Nigella Eats Everything

Writing on food and France

Prawn ceviche with avocado

Our evening binge-TV is Modern Family. There are 11 seasons so it looks like we’re covered until next summer (who am I kidding, we’ll be finished in a month). In an episode we watched the other night, a character lamented, ‘Do you remember when summer meant fireflies, cut-off shorts and ice cream trucks?’

Do I remember? Don’t I just. And the alarming thing about this is that unlike Claire Dunphy in Modern Family – stay-at-home mother of three, habitually tearing her hair out about all of them and her husband – I don’t have children. Or a husband. So what has happened to the summer of yore?!

Summer in Toulouse entered with a noticeable drumroll. The thick heavy heat intensified as the weeks wore on, and humidity smothered us like a damp blanket throughout the day with little respite at night. Forget Modern Family’s fireflies – mosquitoes float lazily through the flat’s open French windows, leaving a trail of chaos, itchy skin and pockmarked ankles in their wake. Despite the humid atmosphere, France is currently burning under the sun – grass is parched and dry and don’t get me started on our garden (somehow the grass can’t grow but weeds on the other hand seemingly don’t need water). Geckos soak up the heat on sun-drenched pavements, then wildly scatter as you approach – at least that sudden movement out of the corner of your eye is nothing to be worried about.

summer and prawn ceviche

So, yes, it’s quite clearly summer. But that romance? The cut-off shorts and ice cream trucks? Are those summer days drifting away? (*gulp* Olivia Newton-John RIP).

Sorry to be the voice of grown-up doom, but the summers of our childhoods have gone. Once upon a time, there was a sense of endless possibility, of at least two months without school or homework, and there were picnics and homemade lemonade, and time to read books for fun. Throughout my pre-teens I read stacks of American teen-romances – of girl gangs cycling through suburbia, a babysitting club tackling adventures, of 16-year-olds driving their cars to the local 7-eleven for sodas (even though I had no idea what a 7-eleven was, the sense of freedom to do so was intoxicating), of summer romances with the school outcasts and bad boys, of summer camps and popsicles and baseball.

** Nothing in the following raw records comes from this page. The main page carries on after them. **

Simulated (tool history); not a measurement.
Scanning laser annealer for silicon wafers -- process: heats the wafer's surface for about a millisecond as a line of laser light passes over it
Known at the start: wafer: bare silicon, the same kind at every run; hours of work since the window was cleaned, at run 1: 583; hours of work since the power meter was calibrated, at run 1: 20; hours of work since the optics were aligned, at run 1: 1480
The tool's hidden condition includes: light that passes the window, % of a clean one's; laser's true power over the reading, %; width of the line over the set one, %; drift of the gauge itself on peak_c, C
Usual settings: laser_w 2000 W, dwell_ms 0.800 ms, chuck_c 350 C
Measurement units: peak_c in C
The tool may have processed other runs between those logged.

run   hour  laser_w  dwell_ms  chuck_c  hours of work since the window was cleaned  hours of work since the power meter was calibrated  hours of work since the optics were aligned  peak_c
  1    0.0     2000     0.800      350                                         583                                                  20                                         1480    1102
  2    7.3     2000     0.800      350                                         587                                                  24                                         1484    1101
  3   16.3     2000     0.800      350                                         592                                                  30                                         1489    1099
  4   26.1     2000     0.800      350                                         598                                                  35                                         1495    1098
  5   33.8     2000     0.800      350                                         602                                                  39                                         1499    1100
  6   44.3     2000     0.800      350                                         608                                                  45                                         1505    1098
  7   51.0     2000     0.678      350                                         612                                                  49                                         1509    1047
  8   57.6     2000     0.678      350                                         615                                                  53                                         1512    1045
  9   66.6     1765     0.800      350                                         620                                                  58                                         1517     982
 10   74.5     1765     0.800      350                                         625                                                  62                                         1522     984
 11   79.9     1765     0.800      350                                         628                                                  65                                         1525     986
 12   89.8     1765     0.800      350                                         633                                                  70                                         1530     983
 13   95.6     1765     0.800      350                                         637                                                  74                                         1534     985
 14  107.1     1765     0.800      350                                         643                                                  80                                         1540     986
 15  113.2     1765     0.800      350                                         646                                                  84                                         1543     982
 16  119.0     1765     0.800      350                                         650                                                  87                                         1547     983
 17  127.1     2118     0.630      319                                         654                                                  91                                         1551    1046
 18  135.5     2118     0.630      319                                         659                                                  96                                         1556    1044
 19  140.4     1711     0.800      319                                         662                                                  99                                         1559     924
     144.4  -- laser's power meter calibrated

My summers as a child were less all-Americana, however we still ate ice lollies (the UK-version of popsicles) and ice creams on sticks, splashed about in paddling pools and stuck the end of our garden slide over the inflatable edge so we had a real water-slide. I took pride in my first ever bikini (with a pre-puberty figure and pot belly) and enjoyed a taste of that teen-chick-lit freedom on our annual holidays to Cornwall with family friends. Unlike at home where we lived on a busy main road and also had no local friends so there was no one to go and see, we cycled everywhere around the residential resort of self-catered cottages, galloping across fields, playing in trees, and barging into our friends’ houses. Sharing a room with my sister, we felt like we were having a week-long sleepover, plus our room had a TV (!) and we stayed up late watching Cartoon Network. The familiarity of this home-bound adventure kept us safe, yet the differences to normality brought the excitement. That for me was the possibility of summer – independence and child-like freedom, with nothing to do but go swimming, take cliff-top walks to the beach and enjoy late bedtimes.

Now though, those childhood escapades of summer and that sense of endless, boundless summer days… are slipping away. Gaylord and I, like all self-respecting adults with bills, have to work. We take our chances where we can with those late bedtimes although we don’t watch much Cartoon Network these days, and also have had adventures with a visit back to the UK. However, that came with a less glamourous side to summer – namely hostels with no air-conditioning, bunk-beds and tiny shared showers.

This is why I take my summer escapism through the food I make in our little kitchen. We have to have an escape from the drudgery of the rat race somewhere, and I love an adventure with my taste buds. Summer ingredients are by far the best out of all the seasons, and to many that might sound obvious, but to me – a winter girl at heart – this is essentially heresy. But, now I no longer care. Give me summer in a bowl please. Which is what I have to offer you here with prawn ceviche.

summer and prawn ceviche

What is prawn ceviche?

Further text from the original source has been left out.